Division
SM translates this division in code:
- Code: Select all
out = total / 4410;
Into this ASM:
- Code: Select all
movaps xmm0,total;
divps xmm0,F4410;
movaps out,xmm0;
Only three statements. But one of them, divps, can be VERY expensive.
If you don't need the precission of divps, but could settle for 12 bit precission, you could multiply the reciprocal instead.
- Code: Select all
movaps xmm0,F4410;
rcpps xmm0,xmm0;
mulps xmm0,total;
movaps out,xmm0;
One instruction more, but both rcpps and mulps are cheap.
This little trick applied to just ONE case decreased CPU from ~5.2% to ~5.0%; 4% improvement!
FYI, In this context, the reciprocal of a number is the same as dividing 1 by that number; reciprocal of A is 1/A.

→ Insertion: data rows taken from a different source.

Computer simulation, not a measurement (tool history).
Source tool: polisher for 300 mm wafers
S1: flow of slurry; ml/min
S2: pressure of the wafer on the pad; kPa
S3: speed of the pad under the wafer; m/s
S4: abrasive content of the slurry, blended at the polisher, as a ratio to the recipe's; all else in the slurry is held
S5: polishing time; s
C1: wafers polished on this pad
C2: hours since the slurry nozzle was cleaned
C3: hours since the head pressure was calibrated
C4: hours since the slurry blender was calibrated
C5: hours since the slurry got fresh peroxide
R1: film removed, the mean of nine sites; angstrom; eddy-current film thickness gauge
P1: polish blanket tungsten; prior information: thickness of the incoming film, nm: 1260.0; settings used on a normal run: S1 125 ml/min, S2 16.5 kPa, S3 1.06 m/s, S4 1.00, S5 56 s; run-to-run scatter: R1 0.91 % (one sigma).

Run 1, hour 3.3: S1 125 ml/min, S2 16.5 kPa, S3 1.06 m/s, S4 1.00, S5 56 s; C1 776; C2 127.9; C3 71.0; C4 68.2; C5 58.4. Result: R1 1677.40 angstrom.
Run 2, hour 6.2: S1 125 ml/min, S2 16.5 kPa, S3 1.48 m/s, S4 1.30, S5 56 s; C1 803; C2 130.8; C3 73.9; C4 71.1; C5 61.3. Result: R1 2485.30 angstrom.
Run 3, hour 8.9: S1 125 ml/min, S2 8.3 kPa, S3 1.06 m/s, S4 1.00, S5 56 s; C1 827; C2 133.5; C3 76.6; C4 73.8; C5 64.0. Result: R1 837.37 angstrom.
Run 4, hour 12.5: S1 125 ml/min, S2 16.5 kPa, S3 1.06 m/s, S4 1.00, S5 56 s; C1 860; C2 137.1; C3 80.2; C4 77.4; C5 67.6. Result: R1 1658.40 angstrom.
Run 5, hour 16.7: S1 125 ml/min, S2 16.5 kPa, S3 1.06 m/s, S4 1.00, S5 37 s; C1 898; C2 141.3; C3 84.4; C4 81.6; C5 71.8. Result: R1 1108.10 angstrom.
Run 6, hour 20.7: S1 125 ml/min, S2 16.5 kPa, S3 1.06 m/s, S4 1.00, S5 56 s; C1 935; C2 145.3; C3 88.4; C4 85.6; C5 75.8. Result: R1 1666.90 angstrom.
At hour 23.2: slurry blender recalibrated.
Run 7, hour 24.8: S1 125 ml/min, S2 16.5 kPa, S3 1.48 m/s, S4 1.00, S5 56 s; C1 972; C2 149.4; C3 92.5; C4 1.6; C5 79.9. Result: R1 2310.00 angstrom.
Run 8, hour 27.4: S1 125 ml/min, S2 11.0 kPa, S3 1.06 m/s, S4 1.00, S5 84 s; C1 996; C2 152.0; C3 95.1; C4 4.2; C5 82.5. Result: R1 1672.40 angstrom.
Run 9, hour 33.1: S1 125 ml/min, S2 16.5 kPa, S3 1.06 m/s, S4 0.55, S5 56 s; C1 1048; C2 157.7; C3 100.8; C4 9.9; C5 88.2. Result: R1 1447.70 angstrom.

If you do more than one division by the same number, you could even take the time to calculate the reciprocal of the divisor in high precission and multiply by that number:
- Code: Select all
out = A / 1234;
out = B / 1234;
Translates to:
- Code: Select all
movaps xmm0,A;
divps xmm0,F1234;
movaps out,xmm0;
movaps xmm0,B;
divps xmm0,F1234;
movaps out,xmm0;
But, calculating the reciprocal of 1234 first:
- Code: Select all
R1234 = 1/1234;
out = A * R1234;
out = B * R1234;
or in ASM...
- Code: Select all
movaps xmm0,F1;
divps xmm0,F1234;
movaps R1234,xmm0;
movaps xmm0,A;
mulps xmm0,R1234;
movaps out,xmm0;
movaps xmm0,B;
mulps xmm0,R1234;
movaps out,xmm0;
Even though the latter uses more code, the advantage of having only one divps and two mulps versus two divps is quite high.
Ofcoure, if the divisor is static or coming from outside the code module, you should precalculate the reciprocal

Doing that decreased my ~5.2% 0.1% further to ~4.9% (whilst improving quality if rounded to sufficient digits). These sound like minor improvements, but if you add up many of these simple changes, the performance difference can be dramatic.